Boosting equitable, quality education
Like many children of the Yi ethnic group in the remote Daliang Mountain in southwest China, 11-year-old Azuowule knows that there is a Grandpa Xi who cares about them.
Ahead of the Spring Festival in early 2018, President Xi Jinping visited the homes of impoverished villagers who live in Zhaojue County, deep in the Daliang Mountain in Sichuan Province.
Xi, also general secretary of the Communist Party of China (CPC) Central Committee and chairman of the Central Military Commission, chatted with the villagers on their children's schooling.
The children's journey to school has become much easier over the past years.
When Azuowule started primary school four years ago, he had to walk for more than an hour along the steep mountain road to get to his school four km away.
In 2015, a new cement road was built, cutting his travel time by half. In 2017, a new school building was completed. All students have moved into bright and safe classrooms, and have a full primary school curriculum.
A member of the school's soccer team, Azuowule even got a chance to compete in a friendly match in Nanjing, a metropolis in east China. None of his family members have traveled that far.
"I want to go to lots of places and compete with different teams," Azuowule said.
Education is an area the CPC Central Committee with Comrade Xi Jinping at the core has paid close attention to. A lot of efforts have been made to let Chinese people enjoy more equitable and higher-quality education.
BETTER TEACHING CONDITIONS
Teachers in the Yangjialing Fuzhou Hope Primary School in Yan'an, Shaanxi Province, still remember the visit by President Xi in February 2015.
Xi told them, as the teachers recalled, that education was essential as it was the key to development.
Changes have taken place over the past four years. The school building was heightened to five floors. It now has special classrooms for calligraphy, art, music and dance, all equipped with modern teaching devices.
In addition, the school has built partnerships with counterparts in big cities and sent its teachers there for training.
The school's teaching staff has doubled over the past four years.
"With the rapid development of our school, we have more opportunities for advancement. I enjoy the happy and fulfilling job now," said Zhang Yan, a Chinese language teacher at the school.
FOR WELL-ROUNDED STUDENTS
In September 2016, Xi visited the Beijing Bayi School and recognized the school's efforts in sparking students' imagination and creativity through science projects like designing minisatellites.
In December that year, Xi wrote back to student inventors before the minisatellite was launched, urging them to stay hungry for knowledge and keep their interest in scientific exploration.
The news about the successful launch made Zhang Xinxin, then a middle school student, determined to apply for the prestigious school.
Now a senior high school student at Beijing Bayi School, Zhang takes part in the design of a suborbital vehicle, leads a comic club on campus, and remains a fan of basketball.

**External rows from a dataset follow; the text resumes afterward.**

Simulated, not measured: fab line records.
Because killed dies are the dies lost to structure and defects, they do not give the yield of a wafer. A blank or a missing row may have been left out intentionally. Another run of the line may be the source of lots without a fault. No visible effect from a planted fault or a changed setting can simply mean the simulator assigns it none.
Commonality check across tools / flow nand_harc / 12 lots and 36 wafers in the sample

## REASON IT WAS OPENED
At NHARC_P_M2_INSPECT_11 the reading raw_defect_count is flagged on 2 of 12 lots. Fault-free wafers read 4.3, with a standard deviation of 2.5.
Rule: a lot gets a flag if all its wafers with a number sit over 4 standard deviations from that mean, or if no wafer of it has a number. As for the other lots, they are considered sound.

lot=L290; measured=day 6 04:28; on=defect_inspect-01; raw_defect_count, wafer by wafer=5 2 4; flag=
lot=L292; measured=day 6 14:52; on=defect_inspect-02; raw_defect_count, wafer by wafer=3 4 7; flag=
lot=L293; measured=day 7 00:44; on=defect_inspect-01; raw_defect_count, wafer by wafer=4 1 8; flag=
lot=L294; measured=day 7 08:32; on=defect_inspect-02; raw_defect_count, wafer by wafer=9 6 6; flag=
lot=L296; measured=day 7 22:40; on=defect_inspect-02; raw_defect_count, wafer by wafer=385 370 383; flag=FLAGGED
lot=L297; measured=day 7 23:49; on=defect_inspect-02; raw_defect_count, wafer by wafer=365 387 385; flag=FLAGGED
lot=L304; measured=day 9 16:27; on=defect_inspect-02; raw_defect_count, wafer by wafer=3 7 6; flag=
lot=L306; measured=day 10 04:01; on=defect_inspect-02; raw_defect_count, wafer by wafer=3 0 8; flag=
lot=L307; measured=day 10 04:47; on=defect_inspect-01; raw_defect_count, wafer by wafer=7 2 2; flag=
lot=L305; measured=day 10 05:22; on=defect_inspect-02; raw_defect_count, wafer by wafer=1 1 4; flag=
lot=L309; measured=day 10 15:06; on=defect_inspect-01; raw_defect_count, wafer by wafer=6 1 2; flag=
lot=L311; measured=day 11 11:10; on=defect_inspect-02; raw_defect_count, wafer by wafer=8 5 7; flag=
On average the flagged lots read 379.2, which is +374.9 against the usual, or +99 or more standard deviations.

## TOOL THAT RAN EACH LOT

The school also boasts various programs including robots, soccer, dancing and Peking opera. "These activities inspire us to keep trying and exploring the unknown," Zhang said.
Well-rounded development of students has been underscored as the core of education.
In the opinion of Niu Zhenyun, Party chief of the Beijing Bayi School, encouraging versatility is not contradictory to academic requirements for students.
"Curiosity is the perpetual motivation driving children to pursue knowledge," Niu said. "What we are doing is helping them explore their potential and nurture them into people aspirational and passionate about life."
Four years ago, Li Mingyang lived in frustration as a student in a vocational school in southwest China's Guizhou Province.
Attending a vocational school was a secondary choice because he scored poorly in high school admission exam.
But in 2015, Li and his classmates got a huge "pat on the back" from President Xi.
In a visit to Li's school, Xi said skilled professionals, just like sci-tech talent, are much sought-after by various industries.
"You should be confident in your future," Xi said.
A young man who enjoyed tinkering with old machines, Li Mingyang came to realize that he could have a promising career just doing what he did best.
Days after days of diligence in the workshop paid off. After graduation, Li has plenty of generous job offers to choose from.
Following Xi's instructions, the governments at various levels have over the past few years issued a raft of measures to boost vocational education.
Like Li, more and more young Chinese have gained access to a wide range of vocational programs to their interests as they seek to attain their individual dreams in a trade where workmanship is highly valued.